Friday, July 7, 2017

Me on Every Heart a Doorway

Title: Every Heart a Doorway
Author: Seanan McGuire
Release Date: April 5, 2016
Publisher: Tor.com (Macmillan imprint)

Children have always disappeared under the right conditions; slipping through the shadows under a bed or at the back of a wardrobe, tumbling down rabbit holes and into old wells, and emerging somewhere... else. But magical lands have little need for used-up miracle children. Nancy tumbled once, but now she's back. The things she's experienced... they change a person. The children under Miss West's care understand all too well. And each of them is seeking a way back to their own fantasy world. But Nancy's arrival marks a change at the Home. There's a darkness just around each corner, and when tragedy strikes, it's up to Nancy and her new-found schoolmates to get to the heart of things. No matter the cost.

Every Heart a Doorway is an intriguing, impossible, improbable, fantastical tale. Like the aftermath of a child in a fairy tale tumbling down a rabbit hole to Wonderland. Because magical trips to fantasy lands must come to an end, even if the child wants to stay there. Dreams never last forever, and the real world is always there, waiting for the child to return.

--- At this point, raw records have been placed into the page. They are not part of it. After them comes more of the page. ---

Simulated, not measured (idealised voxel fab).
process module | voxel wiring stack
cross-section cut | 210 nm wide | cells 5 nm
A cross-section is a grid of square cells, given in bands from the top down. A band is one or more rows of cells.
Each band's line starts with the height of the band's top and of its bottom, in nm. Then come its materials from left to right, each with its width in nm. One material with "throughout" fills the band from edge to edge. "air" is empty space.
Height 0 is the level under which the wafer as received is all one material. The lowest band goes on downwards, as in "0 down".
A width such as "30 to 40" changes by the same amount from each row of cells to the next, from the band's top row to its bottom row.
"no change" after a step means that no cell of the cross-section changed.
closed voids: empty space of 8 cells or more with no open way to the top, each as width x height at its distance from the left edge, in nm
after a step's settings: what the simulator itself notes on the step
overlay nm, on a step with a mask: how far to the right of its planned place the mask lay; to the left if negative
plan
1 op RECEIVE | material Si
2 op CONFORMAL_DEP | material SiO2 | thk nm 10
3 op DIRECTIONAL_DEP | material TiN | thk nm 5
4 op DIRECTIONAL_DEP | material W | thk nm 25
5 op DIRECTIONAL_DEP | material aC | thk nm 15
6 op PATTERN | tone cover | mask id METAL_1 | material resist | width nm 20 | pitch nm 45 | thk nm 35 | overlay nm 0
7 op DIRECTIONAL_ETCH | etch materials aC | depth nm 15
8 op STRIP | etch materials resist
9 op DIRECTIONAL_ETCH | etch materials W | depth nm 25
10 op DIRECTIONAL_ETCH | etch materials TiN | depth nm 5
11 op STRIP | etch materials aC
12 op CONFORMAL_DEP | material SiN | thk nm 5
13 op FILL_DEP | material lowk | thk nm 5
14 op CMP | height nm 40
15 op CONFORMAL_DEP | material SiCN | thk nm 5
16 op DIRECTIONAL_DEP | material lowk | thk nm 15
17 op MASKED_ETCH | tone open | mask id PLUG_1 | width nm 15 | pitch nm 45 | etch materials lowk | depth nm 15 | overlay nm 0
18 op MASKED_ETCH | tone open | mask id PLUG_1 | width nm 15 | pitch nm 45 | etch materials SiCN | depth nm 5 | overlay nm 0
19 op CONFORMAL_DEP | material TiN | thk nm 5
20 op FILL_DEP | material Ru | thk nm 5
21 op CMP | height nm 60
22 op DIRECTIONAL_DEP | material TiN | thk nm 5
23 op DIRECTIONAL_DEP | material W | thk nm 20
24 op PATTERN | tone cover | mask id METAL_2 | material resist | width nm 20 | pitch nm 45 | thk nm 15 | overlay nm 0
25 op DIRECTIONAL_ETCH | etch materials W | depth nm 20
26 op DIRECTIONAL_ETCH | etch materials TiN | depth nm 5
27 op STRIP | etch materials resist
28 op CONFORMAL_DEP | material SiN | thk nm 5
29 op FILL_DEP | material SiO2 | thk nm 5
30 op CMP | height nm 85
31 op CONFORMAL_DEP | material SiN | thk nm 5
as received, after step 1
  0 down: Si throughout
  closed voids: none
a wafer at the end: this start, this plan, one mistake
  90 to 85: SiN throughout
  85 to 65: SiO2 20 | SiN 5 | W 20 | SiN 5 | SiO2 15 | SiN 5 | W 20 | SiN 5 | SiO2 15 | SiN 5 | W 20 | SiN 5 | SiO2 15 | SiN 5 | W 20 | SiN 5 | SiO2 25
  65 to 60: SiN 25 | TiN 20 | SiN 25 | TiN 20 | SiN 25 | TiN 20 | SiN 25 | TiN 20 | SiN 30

The setting, the premise, the characters. I found all of it to be wondrously and eerily fantastic. The house itself a a home for those searching for one they may never find again. The vast variety of fantasy worlds unique and strange, full of their own rules and customs and ingrained biases. The characters, Nancy and Kade and Sumi, Jack and Jill, Eleanor. All had found magical places where they were able to be, where they could do what they'd always wanted, and then were sent back to the real world. They all still crave that sense of home, that place that exists outside the rules of what it is to be a non-magical human being who must follow human society's twisted rules.

This story is enchanting and eerie, dark and magical. Full of people who crave returning to a place where they feel like they belong and being unable to do so, their frustration intertwined with their wanting. It's surprising and heartfelt and cruel at times, wanting to keep childhood magic with you as you grow up. I'm rather intrigued to see what tale the next stories will tell.